Novels are tricky. Is upbeat artificial? Is dystopian faithless? Are plot line and characterization exclusive? Robert D. Kaplan’s new book, The Revenge of Geography, hints at the link between realistic characters and complex scenarios:
Geography is common sense, but it is not fate. Individual choice operates within a certain geographical and historical context, which affects decisions but leaves many possibilities open. The French philosopher Raymond Aron captured this spirit with his notion of “probabilistic determinism,” which leaves ample room for human agency. But before geography can be overcome, it must be respected. Our own foreign-policy elites are too enamored of beautiful ideas and too dismissive of physical facts-on-the-ground and the cultural differences that emanate from them. Successfully navigating today’s world demands that we focus first on constraints, and that means paying attention to maps. Only then can noble solutions follow (from The Wall Street Journal, 9/8/12; italics mine).
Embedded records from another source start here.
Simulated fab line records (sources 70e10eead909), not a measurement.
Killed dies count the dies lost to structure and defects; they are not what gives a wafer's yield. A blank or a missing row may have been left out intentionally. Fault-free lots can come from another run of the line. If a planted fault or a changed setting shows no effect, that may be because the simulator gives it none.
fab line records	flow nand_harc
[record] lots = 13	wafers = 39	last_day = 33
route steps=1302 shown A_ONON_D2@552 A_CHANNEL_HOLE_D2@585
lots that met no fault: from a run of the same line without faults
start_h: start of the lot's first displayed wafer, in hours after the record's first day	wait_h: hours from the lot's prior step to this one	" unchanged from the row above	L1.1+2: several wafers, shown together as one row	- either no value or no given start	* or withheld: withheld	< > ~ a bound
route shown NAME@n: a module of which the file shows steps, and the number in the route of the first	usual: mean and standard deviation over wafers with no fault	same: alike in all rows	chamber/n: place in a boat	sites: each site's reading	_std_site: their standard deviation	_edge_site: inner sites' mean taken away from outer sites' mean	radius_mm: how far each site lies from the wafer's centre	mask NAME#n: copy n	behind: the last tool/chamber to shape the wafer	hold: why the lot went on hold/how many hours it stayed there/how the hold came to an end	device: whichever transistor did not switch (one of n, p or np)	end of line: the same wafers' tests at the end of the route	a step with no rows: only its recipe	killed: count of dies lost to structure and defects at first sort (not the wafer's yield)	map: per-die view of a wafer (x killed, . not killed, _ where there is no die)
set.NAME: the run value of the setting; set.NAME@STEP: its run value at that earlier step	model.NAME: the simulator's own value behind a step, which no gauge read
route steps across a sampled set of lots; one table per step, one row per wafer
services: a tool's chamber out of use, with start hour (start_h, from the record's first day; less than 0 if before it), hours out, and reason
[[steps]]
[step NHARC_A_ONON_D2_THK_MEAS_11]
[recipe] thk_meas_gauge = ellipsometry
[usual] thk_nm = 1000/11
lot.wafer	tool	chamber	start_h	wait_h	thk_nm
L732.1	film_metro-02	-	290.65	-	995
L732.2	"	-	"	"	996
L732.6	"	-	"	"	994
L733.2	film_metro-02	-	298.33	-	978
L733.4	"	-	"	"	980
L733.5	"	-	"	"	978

In Unseduced and Unshaken, Rosalie de Rosset points to the realistic characterization of Jane Eyre and Elizabeth Bennet. “These women do not betray their convictions; they are not sentimentalists. [They] are ‘formidably self-possessed young women with detailed moral sensibilities’ who take themselves and are taken seriously. They don’t just respond; they decide what to do with their lives, every part of them” (from page 153).
The ultimate formula fiction: realistic geography + human agency = noble solutions.